Our business depends in part on developing and maintaining productive relationships with third-party providers of services, protection plans, products and resources that we market to our customers. During the year ended December 31, 2023, we sourced our products from over 2,800 domestic and international vendors. Additionally, we rely on certain third-party providers to support our services, protection plans, products and resources, including insurance carriers for our property and casualty insurance and extended service contracts, banks and captive financing companies for vehicle financing and refinancing, Comenity Capital Bank as the issuer of our co-branded credit card, and a tow provider network for our roadside assistance programs. We cannot accurately predict when, or the extent to which, we will experience any disruption in the supply of products from our vendors or services from our third-party providers. Any such disruption could negatively impact our ability to market and sell our services, protection plans, products and resources, which could have a material adverse effect on our business, financial condition and results of operations. In addition, Comenity Capital Bank could decline to renew our services agreement or become insolvent and unable to perform our contract, and we may be unable to timely find a replacement bank to provide these services.

We depend on merchandise purchased from our vendors to obtain products for our store locations. We have no contractual arrangements providing for continued supply from our key vendors, and our vendors may discontinue selling to us at any time. Changes in commercial practices of our key vendors or manufacturers, such as changes in vendor support and incentives or changes in credit or payment terms, could also negatively impact our results. If we lose one or more key vendors or are unable to promptly replace a vendor that is unwilling or unable to satisfy our requirements with a vendor providing equally appealing products at comparable prices, we may not be able to offer products that are important to our merchandise assortment.
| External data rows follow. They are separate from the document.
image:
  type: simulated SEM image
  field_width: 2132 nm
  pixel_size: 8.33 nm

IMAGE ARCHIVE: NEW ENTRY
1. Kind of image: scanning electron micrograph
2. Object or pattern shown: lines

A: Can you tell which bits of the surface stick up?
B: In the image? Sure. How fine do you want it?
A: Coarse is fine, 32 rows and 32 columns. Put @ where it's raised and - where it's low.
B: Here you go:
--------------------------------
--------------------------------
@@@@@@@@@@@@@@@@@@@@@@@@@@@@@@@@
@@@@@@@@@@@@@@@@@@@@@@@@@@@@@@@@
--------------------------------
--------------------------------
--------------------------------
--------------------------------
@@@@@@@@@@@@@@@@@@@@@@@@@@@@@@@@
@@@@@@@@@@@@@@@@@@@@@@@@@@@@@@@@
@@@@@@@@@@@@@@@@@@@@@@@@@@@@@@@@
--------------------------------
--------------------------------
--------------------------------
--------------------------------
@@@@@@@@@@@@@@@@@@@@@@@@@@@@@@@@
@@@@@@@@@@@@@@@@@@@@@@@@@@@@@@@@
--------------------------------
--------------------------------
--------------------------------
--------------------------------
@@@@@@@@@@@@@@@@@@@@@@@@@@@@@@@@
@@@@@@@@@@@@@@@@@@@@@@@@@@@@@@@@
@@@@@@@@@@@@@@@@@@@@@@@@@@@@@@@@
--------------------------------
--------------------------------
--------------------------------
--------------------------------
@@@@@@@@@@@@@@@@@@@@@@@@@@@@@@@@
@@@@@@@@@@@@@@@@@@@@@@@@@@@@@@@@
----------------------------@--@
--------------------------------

We also are subject to risks, such as the price and availability of raw materials, shipping delays, labor disputes, union organizing activity, strikes, inclement weather, natural disasters, war and terrorism and adverse general economic and political conditions that might limit our vendors’ ability to provide us with quality merchandise on a timely and cost-efficient basis. We may not be able to develop relationships with new vendors, and products from alternative sources, if any, may be of a lesser quality and more expensive than those we currently purchase. Any delay or failure in offering quality products and services to our customers could have a material adverse effect on our business, financial condition and results of operations.

We offer emergency roadside assistance to our customers at a fixed price per year and we pay our tow provider network based on usage. If the amount of emergency roadside claims substantially exceeds our estimates or if our tow provider is unable to adequately respond to calls, it could have a material adverse effect on our business, financial condition or results of operations.

With respect to the insurance programs that we offer, we are dependent on the insurance carriers that underwrite the insurance to obtain appropriate regulatory approvals and maintain compliance with insurance regulations. If such carriers are out of compliance, we may be required to use an alternative carrier or products or cease marketing certain products in certain states, which could have a material adverse effect on our business, financial condition and results of operations. If we are required to use an alternative carrier or change our products, it may materially increase the time required to bring an insurance related product to market. Any disruption in our service offerings could harm our reputation and result in customer dissatisfaction.

Additionally, we provide financing to qualified customers through a number of third-party financing providers. If one or more of these third-party providers ceases to provide financing to our customers, provides financing to fewer customers or no longer provides financing on competitive terms, or if we were unable to replace the current third-party providers upon the occurrence of one or more of the foregoing events, it could have a material adverse effect on our business, financial condition and results of operations.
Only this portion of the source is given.